Let's say I have a varying variable between any two GLSL shader stages (e.g. the vertex and fragment stage) declared as a vec4:
in/out/varying vec4 texCoord;
What happens if I only use part of that variable (say, through swizzling) in both shaders, i.e. I only write to a part of it in the vertex shader and only read from that same part in the fragment shader?
// vertex shader
texCoord.st = ...
// fragment shader
... = texture2D(..., texCoord.st);
Is that guartanteed (i.e. by specification) to always produce sane results? It seems reasonable that it does, however I'm not too well-versed in the intricacies of GLSL language-lawyering and don't know if that varying variable is interpreted as somehow "incomplete" by the compiler/linker because it isn't fully written to in the preceding stage. I'm sure the values of texCoord.pq will be undefined anyway, but does that affect the validity of texCoord.st too or does the whole varying system operate on a pure component level?
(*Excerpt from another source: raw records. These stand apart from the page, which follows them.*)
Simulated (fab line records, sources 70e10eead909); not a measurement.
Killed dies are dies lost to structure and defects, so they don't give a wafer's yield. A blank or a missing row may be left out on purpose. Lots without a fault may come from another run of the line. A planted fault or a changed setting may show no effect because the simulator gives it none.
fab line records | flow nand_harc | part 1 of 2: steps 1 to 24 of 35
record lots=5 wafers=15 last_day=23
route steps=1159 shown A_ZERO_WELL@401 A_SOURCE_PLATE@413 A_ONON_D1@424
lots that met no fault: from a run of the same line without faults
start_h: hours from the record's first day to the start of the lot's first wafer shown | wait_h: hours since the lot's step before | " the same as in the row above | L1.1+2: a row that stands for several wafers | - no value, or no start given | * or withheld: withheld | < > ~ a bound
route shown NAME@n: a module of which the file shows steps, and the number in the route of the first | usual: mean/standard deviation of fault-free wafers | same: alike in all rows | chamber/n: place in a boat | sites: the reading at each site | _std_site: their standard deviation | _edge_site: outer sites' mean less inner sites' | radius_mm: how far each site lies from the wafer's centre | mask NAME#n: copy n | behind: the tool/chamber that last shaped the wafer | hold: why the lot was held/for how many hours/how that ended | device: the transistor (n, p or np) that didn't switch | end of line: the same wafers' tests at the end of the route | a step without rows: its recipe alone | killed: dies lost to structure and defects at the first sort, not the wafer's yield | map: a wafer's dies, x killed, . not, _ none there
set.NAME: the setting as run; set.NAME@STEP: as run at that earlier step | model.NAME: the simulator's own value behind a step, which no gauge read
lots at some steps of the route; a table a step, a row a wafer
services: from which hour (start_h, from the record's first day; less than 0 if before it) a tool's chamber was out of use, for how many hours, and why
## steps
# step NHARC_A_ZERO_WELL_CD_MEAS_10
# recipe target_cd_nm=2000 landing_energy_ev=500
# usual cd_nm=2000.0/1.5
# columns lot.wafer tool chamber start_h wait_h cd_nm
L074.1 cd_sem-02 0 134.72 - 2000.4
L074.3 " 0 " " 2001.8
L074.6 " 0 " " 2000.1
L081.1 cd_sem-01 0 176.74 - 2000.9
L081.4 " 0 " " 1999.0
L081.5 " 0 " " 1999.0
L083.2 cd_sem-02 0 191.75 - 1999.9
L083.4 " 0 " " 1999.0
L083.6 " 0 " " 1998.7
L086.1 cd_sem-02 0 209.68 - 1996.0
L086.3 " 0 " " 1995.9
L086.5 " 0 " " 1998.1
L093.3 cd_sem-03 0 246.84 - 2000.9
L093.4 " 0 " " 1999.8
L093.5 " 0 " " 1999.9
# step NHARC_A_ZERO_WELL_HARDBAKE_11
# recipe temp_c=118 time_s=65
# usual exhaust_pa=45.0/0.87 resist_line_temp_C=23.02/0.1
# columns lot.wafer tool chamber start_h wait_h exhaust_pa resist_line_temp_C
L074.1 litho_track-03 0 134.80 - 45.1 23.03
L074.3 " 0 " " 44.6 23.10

I haven't found anything to that effect in the GLSL specification on first glance and I would prefer answers based either on the actual specification or any other "official" guarantees, rather than statements that it should work on reasonable hardware (unless of course this case simply is unspecified or implementation-defined). I would also be interested in any possible changes of that throughout GLSL history, including all the way back to its appliance to deprecated builtin varying variables like gl_TexCoord[] in good old GLSL 1.10.
I'm trying to argue that your code will be fine, as per the specification. However, I'm not sure if you will find my reasoning 100% convincing, because I think that the spec seems somewhat imprecise about this. I'm going to refer to the OpenGL 4.5 Core Profile Specification and the OpenGL Shading language 4.50 specification.
Concerning input and output variables, the GLSL spec established the following in section 4.3.4
Shader input variables are declared with the storage qualifier in. They form the input interface between
previous stages of the OpenGL pipeline and the declaring shader. [...] Values from the previous pipeline stage are copied into input variables at the beginning of
shader execution.
and 4.3.6, respectively:
Shader output variables are declared with a storage qualifier using the storage qualifier out. They form
the output interface between the declaring shader and the subsequent stages of the OpenGL pipeline. [...]
During shader execution they will behave as normal
unqualified global variables. Their values are copied out to the subsequent pipeline stage on shader exit.
Only output variables that are read by the subsequent pipeline stage need to be written; it is allowed to
have superfluous declarations of output variables.
Section 5.8 "Assignments" establishes that
Reading a variable before writing (or initializing) it is legal, however the value is undefined.
Since the assignment of the .st vector will write to the sub-vector, we can establish that this variable will contain two intialized and two un-initialized components at the end of the shader invocation, and the whole vector will be copied to the output.
Section 11.1.2.1 of the GL spec states:
If the output variables are passed directly to the vertex processing
stages leading to rasterization, the values of all outputs are
expected to be interpolated across the primitive being rendered,
unless flatshaded. Otherwise the values of all outputs are collected
by the primitive assembly stage and passed on to the subsequent
pipeline stage once enough data for one primitive has been collected.
"The values of all outputs" are determined by the shader, and although some components have undefined values, they still have values, and there is no undefined or implementation-defined behavior here. The interpolation formulas for the line and polygon primitives (sections 14.5.1 and 14.6.1) also never mix between the components, so any defined component value will result in a defined value in the interpolated datum.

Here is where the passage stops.